The document was specifically, and explicitly, designed to maintain the protections of American citizens. Chattel were not citizens. So you can't claim that it was designed to limit the freedoms of people under it's protection. Further, you also can't claim that the Constitution, in its initial form, was inherently supportive of slavery since a portion of its drafters were active Abolitionists, and even the ones who weren't had all contributed to the Abolition movement by the end of their reigns. It wasn't Americans in general that introduced, or even endorsed, the practice of slavery. At any given time, the portion of Americans that adopted slavery as a practice was tiny.
Similarly, the implicit claim that women weren't protected as citizens under the Constitution by token of lacking the ability to vote is tangent to its underlying purpose. There was nothing in it that explicitly stated that women should or should not have been allowed to vote or even work. Females in politics and/or the work place had always been a policy issue, and not an issue of constitutional principles, but that's an entirely different discussion.
The inclusion of amendments after the initial draft was designed to reinforce the principles already established and delineated to the document in its previous form without adding any principles of its own. To profess that it should be "changed" as a principle unto itself demonstrates contempt for its very conception.

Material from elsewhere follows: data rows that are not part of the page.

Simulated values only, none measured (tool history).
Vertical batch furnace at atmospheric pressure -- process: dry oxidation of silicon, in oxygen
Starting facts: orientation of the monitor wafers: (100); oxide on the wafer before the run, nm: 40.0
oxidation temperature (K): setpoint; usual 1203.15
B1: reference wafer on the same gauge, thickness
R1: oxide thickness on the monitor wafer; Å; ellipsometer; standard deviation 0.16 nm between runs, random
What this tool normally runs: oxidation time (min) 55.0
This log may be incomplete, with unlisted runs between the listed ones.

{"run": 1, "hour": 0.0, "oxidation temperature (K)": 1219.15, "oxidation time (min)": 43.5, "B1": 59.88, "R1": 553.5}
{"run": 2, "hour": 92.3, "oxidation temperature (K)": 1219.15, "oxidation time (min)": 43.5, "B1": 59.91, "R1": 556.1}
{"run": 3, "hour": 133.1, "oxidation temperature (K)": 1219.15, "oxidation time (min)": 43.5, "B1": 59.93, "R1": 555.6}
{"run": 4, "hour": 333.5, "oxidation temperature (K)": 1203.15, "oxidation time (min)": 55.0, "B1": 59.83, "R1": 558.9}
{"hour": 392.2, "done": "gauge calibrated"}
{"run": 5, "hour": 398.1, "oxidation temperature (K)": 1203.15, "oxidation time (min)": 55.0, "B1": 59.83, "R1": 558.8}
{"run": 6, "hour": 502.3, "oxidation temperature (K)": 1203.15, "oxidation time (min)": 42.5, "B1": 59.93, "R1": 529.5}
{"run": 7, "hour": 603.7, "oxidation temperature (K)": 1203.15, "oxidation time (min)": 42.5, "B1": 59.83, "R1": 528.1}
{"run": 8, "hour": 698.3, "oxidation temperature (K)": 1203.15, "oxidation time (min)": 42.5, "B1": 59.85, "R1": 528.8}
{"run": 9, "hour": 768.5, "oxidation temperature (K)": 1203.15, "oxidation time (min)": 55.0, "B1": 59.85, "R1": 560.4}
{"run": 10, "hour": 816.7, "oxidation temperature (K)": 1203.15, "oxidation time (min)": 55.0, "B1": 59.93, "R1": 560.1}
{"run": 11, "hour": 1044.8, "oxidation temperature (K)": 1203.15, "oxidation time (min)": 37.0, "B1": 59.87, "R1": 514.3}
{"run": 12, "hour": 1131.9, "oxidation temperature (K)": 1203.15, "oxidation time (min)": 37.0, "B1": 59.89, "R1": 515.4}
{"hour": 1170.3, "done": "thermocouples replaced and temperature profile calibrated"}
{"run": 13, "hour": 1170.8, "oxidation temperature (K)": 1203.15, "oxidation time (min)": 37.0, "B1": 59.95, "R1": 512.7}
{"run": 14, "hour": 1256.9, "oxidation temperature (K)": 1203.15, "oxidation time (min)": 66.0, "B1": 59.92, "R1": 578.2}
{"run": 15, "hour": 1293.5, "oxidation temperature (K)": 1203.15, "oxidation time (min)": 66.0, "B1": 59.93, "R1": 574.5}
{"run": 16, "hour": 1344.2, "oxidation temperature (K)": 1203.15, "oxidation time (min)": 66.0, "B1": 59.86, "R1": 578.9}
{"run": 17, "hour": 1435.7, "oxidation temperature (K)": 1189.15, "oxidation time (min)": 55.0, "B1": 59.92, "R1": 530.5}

The horrible truth here is that principally changing the Constitution in the ways that you espouse (see also: Fourteenth Amendment) has only served to socially engineer the people on the bottom from the top tiers of government, and has not reflected any cultural shifts that began with the people themselves. Thus, any further lawmaking or right-forging have been acts ordained by the politicians seeking to change the culture from positions of power, rather than the will of the people seeking change itself. It's oligarchical serfdom all over again in the form of bureaucracy.